ACRP article 2022 by Kieran Smith ACRA President
ACRA President Kieran Smith was recently invited to write for ACRP.
The European Association for Construction Repair, reinforcement and protection, ACRP, is a European non-profit association, founded in 2020.
Below is the article written for the membership and industry stakeholders of ACRP. We’ve extended an invite for them to do the same for ACRA.
The Australasian Concrete Repair Association (ACRA) was formed in 1991 to provide a forum to promote discussion and an exchange of views in the concrete repair and remedial building industry. The main focus was to advance technology and establish good practice in the remedial industry and associated activities across Australasia. In 2019 the Association officially changed its name to the Australasian Concrete Repair and Remedial Building Association (ACRA), whilst still maintaining its recognisable ACRA branding.
The Association’s members are at the forefront of concrete repair and remedial technology worldwide and includes companies and individuals such as consultants and engineers, concrete repairs waterproofing and specialist remedial building contractors, material suppliers and asset owners, along with educational institutions and their affiliates.

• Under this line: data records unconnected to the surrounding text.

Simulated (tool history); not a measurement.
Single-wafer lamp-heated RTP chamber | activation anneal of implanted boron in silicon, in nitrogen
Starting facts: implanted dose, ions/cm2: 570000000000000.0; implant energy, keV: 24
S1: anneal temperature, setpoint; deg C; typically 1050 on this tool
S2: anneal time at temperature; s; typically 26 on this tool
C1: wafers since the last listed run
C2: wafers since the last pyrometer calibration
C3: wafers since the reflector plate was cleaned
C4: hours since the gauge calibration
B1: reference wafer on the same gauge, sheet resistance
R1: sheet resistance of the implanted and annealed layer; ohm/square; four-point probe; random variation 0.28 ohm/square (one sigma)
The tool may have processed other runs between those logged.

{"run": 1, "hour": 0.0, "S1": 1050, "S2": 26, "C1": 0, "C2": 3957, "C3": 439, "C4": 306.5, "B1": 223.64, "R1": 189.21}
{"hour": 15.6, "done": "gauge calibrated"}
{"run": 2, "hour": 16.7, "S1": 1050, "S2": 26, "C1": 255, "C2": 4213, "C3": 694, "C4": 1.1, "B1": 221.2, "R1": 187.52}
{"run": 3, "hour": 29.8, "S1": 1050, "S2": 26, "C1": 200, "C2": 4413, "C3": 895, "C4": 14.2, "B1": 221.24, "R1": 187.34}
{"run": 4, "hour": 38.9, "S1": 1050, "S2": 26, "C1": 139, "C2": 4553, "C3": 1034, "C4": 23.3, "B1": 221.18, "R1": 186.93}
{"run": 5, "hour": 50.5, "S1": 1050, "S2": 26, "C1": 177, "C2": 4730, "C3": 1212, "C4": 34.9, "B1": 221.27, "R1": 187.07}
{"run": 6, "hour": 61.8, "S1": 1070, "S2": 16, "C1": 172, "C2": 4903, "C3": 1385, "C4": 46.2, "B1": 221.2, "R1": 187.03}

With the motto of “setting the standards in the remedial industry”, ACRA has traditionally been recognised for continually setting the standards of excellence in the concrete repair and remedial building industry; an ambition that seeks to benefit the members of the Association, their clients and the asset owners. The key to achieving this ambition has always been that members of ACRA must maintain minimum standards in expertise, experience, training and quality across their chosen discipline.
While ACRA has generally focused on the technical aspects of the remedial industry for the past 30 years, safety has now become a significant focus due to the positive shift in thinking within the Australian Construction Industry that safety is indeed everyone’s responsibility. This has been amplified within the residential construction industry recently with the devastating fires that were related to the flammable aluminium composite panels. In Australia, these tragedies have led to reform within the industry, and as a result, many hundreds of residential properties are now slated to have the flammable exterior cladding replaced with non-flammable alternatives.
This means that many hundreds of previously safe and secure residential buildings will be turned into construction sites of varying sizes and degrees, and with that, comes the introduction of safety risks that are associated with the construction industry. This is just one of the reasons why ACRA has decided to increase its focus on safety which has resulted in the formation of its first Safety Committee.
Safety in the repair and remediation industry is notably different to that of the general construction industry. When a new construction site is established, it is usually completely enclosed behind a secure hoarding. This hoarding creates the site boundary and any activity occurring within that boundary is directly related to the construction processes of that particular structure and is within the control of the head contractor. Essentially, they will be aware of, and in control of, all activity on site
Similarly, the experience of workers on these sites is that they are operating in an environment where all other people on the site are present to carry out work directly related to the construction of the structure, and will not only have experience working on these types of sites, but have also completed all relevant safety training for the particular project and have a good understanding of the size and the operations being carried out.
In addition to the control that site management has over the environment, it is also common that security measures will be easier to implement and enforce on a “new build” construction site, where a hoarding or secure fence is constructed around the entire perimeter of the site. It is safe to say there will be minimal interaction with complex existing structures. Access and egress for the site should be through one central, secure location, which not only simplifies the monitoring of staff movements in and out of the site, but also serves to increase the surety around site security, especially when the site is unattended.
Contrast this with a typical remediation project where we are quite often converting a safe and regular environment where people live or work, into a temporary construction site. For these types of projects works are often occurring on an occupied asset where daily activities will be undertaken that are not related to the construction project.
There may be people working within the general boundaries of the construction site who are not part of the project, or who may be living or working within the structure and are not accustomed to the various risks and dangers which are present on a construction site. In addition to this, there is often an increase in close interactions and co-activity with the general public, as it may not be possible to exclude them from the remediation project activities.
There may also be people who are used to carrying out their daily tasks within a structure and may either be unaware of the risks around them or may just be so used to their own routine that they end up in the wrong place, either by not following safety signage and diversions, or because the unsafe area they entered yesterday is no longer a safe area to be in today.
As an industry Association with a reputation for setting the standards in the remedial building industry, it is important that moving into the future we value the concept of safety just as highly as we value technical expertise, quality of delivery and training of our members. Going forward it is our vision that ACRA will be a valuable safety resource for our members and we know that we have a vital role to play in ensuring everyone gets to go home safe and well at the end of each day.